It's teacher hunting season!

Tuesday, November 9, 2010

Will Chancellor Black reverse Klein's scourge on NYC education?

Joel Klein is getting replaced at the helm of the Dept of Ed.?
We could hope that the new chancellor will make great departures from the tenure of Mr. Klein, a tenure which wrecked terrible havoc upon NYC education.
Will she end the current emergency of multiple oversized classes, over the legal limit of registered students?
Will she end the destruction of the comprehensive high schools with diverse course offerings and clubs?
Will she end the closing of the large, traditional schools, and the overcrowding of weaker students from outside a district into selected schools, driving down their performance, all in the effort to close them down and reopen charter schools?
(For similar games that the Dept. of Education plays with pitting schools against each other, see this post at the Grassroots Education Movement, "Jane Addams Teacher Chronicles How NYCDOE Destroyed School With Poison Pill.")
Will she continue to trumpet her school system's accomplishments as utter genius, even while students score lower in the NAEP tests and among graduates from one-third of the New York City's high schools' graduates 70 percent of students entering CUNY programs needed courses in remedial English and Math?
Will she end the bias in resources and staffing levels of charter schools over public schools?
Will she end the overall scapegoating of teachers?
Will she end the scapegoating of teachers in episodes of misbehaving students?
Will she end the unprecedented (at least since the mid 1960s) aggressive posture of administrators toward teachers?
Will she end the seemingly deliberate replacement of teachers of color with students from elite schools?
Will she end the seemingly deliberate replacement of middle-aged teachers with “energetic, open minded,” read younger, less experienced (and easier to intimidate) teachers?
Will she end the mania of testing over teaching? ( --or Testing ueber alles?)
Will she end the mania of endless streams of consultants whose suggestions of “best practices” are outrageously naïve about conditions in NYC public schools?
Will she end the Orwellian/Kafkaesque labyrinth of the administrator allegations/student allegations/3020a hearings under Klein?
Will she end the closing out of parents from any policy voice on education matters?
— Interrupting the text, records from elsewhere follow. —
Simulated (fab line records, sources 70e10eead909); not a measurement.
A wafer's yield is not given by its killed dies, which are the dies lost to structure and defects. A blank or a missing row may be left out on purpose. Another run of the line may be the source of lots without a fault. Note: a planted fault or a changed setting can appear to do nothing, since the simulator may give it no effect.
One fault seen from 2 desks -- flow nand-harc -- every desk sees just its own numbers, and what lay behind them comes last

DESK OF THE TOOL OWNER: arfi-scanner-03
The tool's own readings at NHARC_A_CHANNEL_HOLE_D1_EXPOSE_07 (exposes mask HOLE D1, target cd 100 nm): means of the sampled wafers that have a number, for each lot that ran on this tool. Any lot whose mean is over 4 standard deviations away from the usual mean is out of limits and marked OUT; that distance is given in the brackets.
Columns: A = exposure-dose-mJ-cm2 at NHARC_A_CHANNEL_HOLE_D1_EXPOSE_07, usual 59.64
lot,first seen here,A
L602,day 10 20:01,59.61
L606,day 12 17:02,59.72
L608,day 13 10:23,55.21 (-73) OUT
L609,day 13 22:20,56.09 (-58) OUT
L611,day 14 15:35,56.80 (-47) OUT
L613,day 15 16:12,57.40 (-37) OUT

I'm not holding my breath. Mayor Michael Bloomberg's absurdist selection of Cynthia Black, a media CEO (at Hearst magazines) suggests that we're in for more of the same. Truth cannot get ludicrous than fiction. Klein took an offer to become an Executive Vice President at the News Corporation. The News Corporation, in case you have not noticed, owns the loudest, most aggressively anti-teacher (and civil servants in general) newspaper in New York City, "The New York Post." (We can always be out happy that Bloomberg didn't choose the Washington Terror in the form of Michelle Rhee.)
ADDENDUM
As some posters to news articles are writing, but the "Times" seems to be forgetting,
this appointment will need a waiver authorization from State Education Commissioner David Steiner. People are going to have to wake up and stop believing the fudged data and the blind eye over Regents test scrubbing that Bloomberg relied upon in order to tout his false claim of advances in the last eight years; people that care about quality education for the city's students should insist upon some with an educator's background.
Will the "Times," WNYC and other media outlets fall in line with Bloomberg's emperor's new clothes nonsense and wax about the "savvy" with this "imaginative" choice of a chancellor?